This pattern of an affine transform, $xW + b$, occurs over and over in machine learning.

In all of these cases, the optimizer needs:

- A batch of examples of $x$ and $y$ from the training set
- Variables to maintain the current values of the parameters of the model
- A loss function
- An optimization strategy

### Your Task

In this section, you don't need to create the graph and session (we've done it for you).  Instead, you will simply implement functions that construct parts of a larger graph.

You will first build an affine layer: $z = xW + b$, and then then a stack of fully connected layers (described in more detail below), each implementing $h = f(xW + b)$.  You'll use the former as a building block for the latter.

### 1(a): Affine Layer
In particular, your function will accept a TensorFlow Op that represents the value of $x$ and should return value $z$ of desired dimension.  You must construct whatever variables you need.
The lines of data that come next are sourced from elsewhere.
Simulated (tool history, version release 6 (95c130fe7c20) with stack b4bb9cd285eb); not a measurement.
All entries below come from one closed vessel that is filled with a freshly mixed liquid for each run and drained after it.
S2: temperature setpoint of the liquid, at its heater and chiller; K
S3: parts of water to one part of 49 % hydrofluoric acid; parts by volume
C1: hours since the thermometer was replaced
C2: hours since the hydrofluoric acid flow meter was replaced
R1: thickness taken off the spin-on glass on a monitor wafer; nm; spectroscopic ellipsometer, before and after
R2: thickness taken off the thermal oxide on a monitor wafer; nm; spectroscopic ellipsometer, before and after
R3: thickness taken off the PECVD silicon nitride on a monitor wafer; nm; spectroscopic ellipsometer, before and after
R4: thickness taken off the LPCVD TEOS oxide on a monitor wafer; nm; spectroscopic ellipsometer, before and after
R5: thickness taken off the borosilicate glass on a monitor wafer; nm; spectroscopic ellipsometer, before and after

Implement `affine_layer(...)`.

Hints:
- use `tf.get_variable()` to create variables to store the current values of parameters.
- `W` should be randomly initialized using [Xavier initialization](https://www.tensorflow.org/versions/master/api_docs/python/contrib.layers/initializers)
- `b` should be initialized to a vector of zeros
- `a * b` is a element-wise product.  Look for the function that performs matrix products!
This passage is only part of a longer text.